"...we have to see that chaos and order are not opposed. I feel, for instance, with regard to my own work with indeterminancy and so on, as related to the work of Buckminster Fuller, who wants to see tetrahedrons under every leaf, that there is no opposition betweeen these two."
                           -from John Cage by Richard Kostelanetz, pg 9

"INTUITION: An unpremeditated awareness of an idea, followed by a second intuitive force, which secures and records the thought for mankind for now and henceforth."
                           -R. Buckminster Fuller, written for Mary Ann Scherr, to be used in a commissioned sculpture for James Michener, author of Kent, after the 4 students were killed by the Ohio National Guard, Kent State University, 1970

John Cage: morphological systems for scoring

Just as Poincaré advocated the use of intuitive processes to access solutions which would not have been found in a logical, calculated set of solutions, Cage advocates the use of chance processes to access solutions located outside of the sphere of human intellect, personality, experience and culture. The two differ in the nature of the problems they are solving. Poincaré is seeking solutions to mathematical and physical problems which require a single, exact solution. It is appropriate for him to look beyond his conscious intellect for solutions and to rely on unconscious, intuitive processes. It would not be fruitful to rely on a chance process to uncover a mathematical truth.

Cage, on the other hand, does not seek specific solutions. His goal is to discover new compositions and to evoke new responses in his audience. Cage has an aesthetic philosophy derived from this value of the unique response. As designers, we are concerned with eliciting a specific response from our audience, a quite different goal and a different aesthetic. Chance process is used in design not to elicit a novel response, but to search for solutions which lie beyond our human limitations. We are interested not so much in Cage's aesthetic sensibilities, as in the problem solving techniques which led to those sensibilities.

In the passage at left, on ballet, Cage discusses how some art forms seek to remove individual personality from the composition. Cage feels that a composition must not impose the personality of the artist on the audience, so much as it must create a set of stimuli to which the individual viewer or listener can respond. Cage does not value the communication of a message from one person to another, so much as the discovery of information within ourselves.

I wish to point out that Cage was not the first composer to use chance process, nor is the use of chance process indicative of a non-deterministic aesthetic. According to Cage, exact mathematical structure did not lead musical theory until Beethoven, whom he blames for the stagnation of "modern" music. Rather than working within the confines of standard scoring, Cage creates new music by modifying the language of compositional process. His scores have been derived not only from mathematical procedures, such as rolling dice, but also from nature. Pieces of woodgrain, automatic drawing, and photographs of mountain ranges have served as templates for his scores. Cage not only creates non-determinestic scores, but also non-deterministic instruments such as radio receivers or the prepared piano, a piano with objects such as rubberbands or bones inserted among its strings. Cage's aesthetic and process seeks to introduce as much of nature's patterns and rhythms as possible into the compositions and performances.

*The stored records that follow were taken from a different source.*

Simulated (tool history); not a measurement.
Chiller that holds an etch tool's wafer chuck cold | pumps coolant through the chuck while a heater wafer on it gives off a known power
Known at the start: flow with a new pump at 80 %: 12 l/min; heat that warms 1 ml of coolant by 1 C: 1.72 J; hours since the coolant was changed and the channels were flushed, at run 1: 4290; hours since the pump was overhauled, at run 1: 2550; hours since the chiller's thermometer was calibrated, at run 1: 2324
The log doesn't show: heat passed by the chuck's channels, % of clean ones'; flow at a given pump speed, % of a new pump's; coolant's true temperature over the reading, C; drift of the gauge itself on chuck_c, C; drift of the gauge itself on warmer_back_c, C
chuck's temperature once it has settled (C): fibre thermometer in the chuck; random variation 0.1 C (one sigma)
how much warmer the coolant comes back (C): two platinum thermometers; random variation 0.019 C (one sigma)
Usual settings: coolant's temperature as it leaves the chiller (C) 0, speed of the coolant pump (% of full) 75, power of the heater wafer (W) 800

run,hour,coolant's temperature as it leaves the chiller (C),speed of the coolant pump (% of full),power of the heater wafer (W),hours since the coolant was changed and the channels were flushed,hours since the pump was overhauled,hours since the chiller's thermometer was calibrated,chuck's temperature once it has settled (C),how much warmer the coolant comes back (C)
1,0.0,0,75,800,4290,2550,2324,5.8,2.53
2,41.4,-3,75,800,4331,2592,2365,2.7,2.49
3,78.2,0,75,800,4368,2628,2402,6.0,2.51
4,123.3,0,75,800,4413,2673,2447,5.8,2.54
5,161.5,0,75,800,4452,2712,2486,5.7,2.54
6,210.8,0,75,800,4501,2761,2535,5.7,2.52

Chaos dynamics is the mathematical model for the natural irregularities that Cage is borrowing from rocks and trees. It follows that the use of chaos dynamics, as a design generator, will also produce compositions which reflect a natural aesthetic. The problem for the designer is how to use this natural aesthetic to achieve a specific goal, to transmit a specific message. We must also ask ourselves whether or not this natural aesthetic is an appropriate vehicle for that message. Even if a natural aesthetic is inappropriate for a specific problem, we may still look to Cage's chance methodologies for solutions beyond the usual realm of our intellect and experience.